Deep dive15 min read← Back to crisp

Webhook ingestion (Spur question)

How to build a production webhook receiver that handles 10k events/sec, verifies signatures, dedupes, and survives provider retries.

Webhooks look like a free lunch. The provider tells you when something changes; you avoid polling; everyone wins. Then you ship it to production and discover ten failure modes nobody mentioned. This is the playbook I would write for any team building a webhook receiver from scratch.

The architecture in one sentence

A thin synchronous ingestion tier verifies and enqueues; a fat asynchronous processor handles business logic. Anything else is a bug waiting to happen.
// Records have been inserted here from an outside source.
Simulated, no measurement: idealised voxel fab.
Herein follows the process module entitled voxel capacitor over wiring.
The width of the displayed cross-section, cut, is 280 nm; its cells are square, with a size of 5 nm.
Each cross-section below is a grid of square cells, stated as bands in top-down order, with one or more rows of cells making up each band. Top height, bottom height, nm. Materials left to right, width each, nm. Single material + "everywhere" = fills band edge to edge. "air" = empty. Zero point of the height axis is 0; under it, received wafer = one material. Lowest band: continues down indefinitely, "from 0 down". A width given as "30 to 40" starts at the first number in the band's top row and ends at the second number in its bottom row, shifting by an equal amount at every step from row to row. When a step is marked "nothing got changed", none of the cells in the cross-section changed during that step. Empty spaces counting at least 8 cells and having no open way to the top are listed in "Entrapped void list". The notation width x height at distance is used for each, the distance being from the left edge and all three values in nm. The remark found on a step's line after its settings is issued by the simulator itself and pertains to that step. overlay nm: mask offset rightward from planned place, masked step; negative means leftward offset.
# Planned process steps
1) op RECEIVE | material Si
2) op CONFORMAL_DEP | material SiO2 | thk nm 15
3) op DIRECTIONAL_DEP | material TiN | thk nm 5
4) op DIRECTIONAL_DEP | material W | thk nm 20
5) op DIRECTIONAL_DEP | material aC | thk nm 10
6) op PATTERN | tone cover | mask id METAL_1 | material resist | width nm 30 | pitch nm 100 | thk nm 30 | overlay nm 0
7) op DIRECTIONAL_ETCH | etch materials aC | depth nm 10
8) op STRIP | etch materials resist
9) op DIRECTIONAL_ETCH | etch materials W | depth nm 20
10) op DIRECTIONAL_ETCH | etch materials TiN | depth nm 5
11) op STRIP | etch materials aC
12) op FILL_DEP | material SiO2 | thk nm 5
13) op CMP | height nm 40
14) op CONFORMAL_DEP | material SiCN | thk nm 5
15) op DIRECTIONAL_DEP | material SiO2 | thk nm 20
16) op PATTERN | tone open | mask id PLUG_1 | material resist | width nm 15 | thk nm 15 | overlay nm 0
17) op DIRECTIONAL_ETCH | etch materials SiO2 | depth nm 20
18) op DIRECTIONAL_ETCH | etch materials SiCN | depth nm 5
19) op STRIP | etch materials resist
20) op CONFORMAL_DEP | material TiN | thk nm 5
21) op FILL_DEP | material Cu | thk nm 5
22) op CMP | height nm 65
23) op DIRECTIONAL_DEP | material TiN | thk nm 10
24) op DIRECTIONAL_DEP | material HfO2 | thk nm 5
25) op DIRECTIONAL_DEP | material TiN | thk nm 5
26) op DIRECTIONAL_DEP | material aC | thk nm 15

Two tiers: stateless verify/enqueue and stateful async processing

Why two tiers

Webhook providers retry aggressively. Stripe retries for 3 days with exponential backoff (5 retries by default). If your handler takes 8 seconds because you're calling a third-party API, Stripe times out at 5 seconds, marks the call failed, and retries. You process the same event 5+ times. Without dedupe, every retry duplicates the side effect.

The fix is to do nothing slow in the handler. Verify the signature (fast), persist the raw payload (fast), return 200. The processor does the slow work later, asynchronously, with its own retry semantics.

Signature verification

Every webhook provider signs the payload. The signature is HMAC-SHA256 of the raw request body using a shared secret. The header contains the signature, often with the timestamp and a scheme version.

Stripe's header looks like: Stripe-Signature: t=1718956800,v1=abc123...

Verification:

import hmac, hashlib, time
 
def verify(secret, raw_body, header, max_age=300):
    parts = dict(item.split('=') for item in header.split(','))
    timestamp = int(parts['t'])
    signature = parts['v1']
 
    # 1. Reject replays older than 5 minutes
    if time.time() - timestamp > max_age:
        return False
 
    # 2. Compute expected signature
    signed_payload = f"{timestamp}.{raw_body.decode()}".encode()
    expected = hmac.new(secret, signed_payload, hashlib.sha256).hexdigest()
 
    # 3. Constant-time compare
    return hmac.compare_digest(expected, signature)

Three things to never get wrong:

Use the raw body bytes. JSON re-serialization will change whitespace and break the signature. Read the raw body before any parsing middleware touches it.
Use hmac.compare_digest. Regular == leaks timing information. An attacker can guess the signature byte-by-byte by measuring response times.
Verify the timestamp. Without it, an attacker who captures one valid payload can replay it forever. The 5-minute window is Stripe's default.

Persist before ack

The 200 response tells the provider "I have this, don't retry." If you return 200 before durably persisting, and your server crashes 10ms later, the event is lost forever. There is no get-historic-webhook API for most providers.

The persistence target must be durable across pod restarts. Options:

Managed queue (SQS, Pub/Sub, Kafka). Best for high scale. Built-in durability, retries, DLQ.
Postgres raw_events table. Simpler. Just one table, append-only, processed by a worker reading with FOR UPDATE SKIP LOCKED.
Disk + cron. Don't.

I default to SQS or Kafka. Postgres works up to a few hundred events per second.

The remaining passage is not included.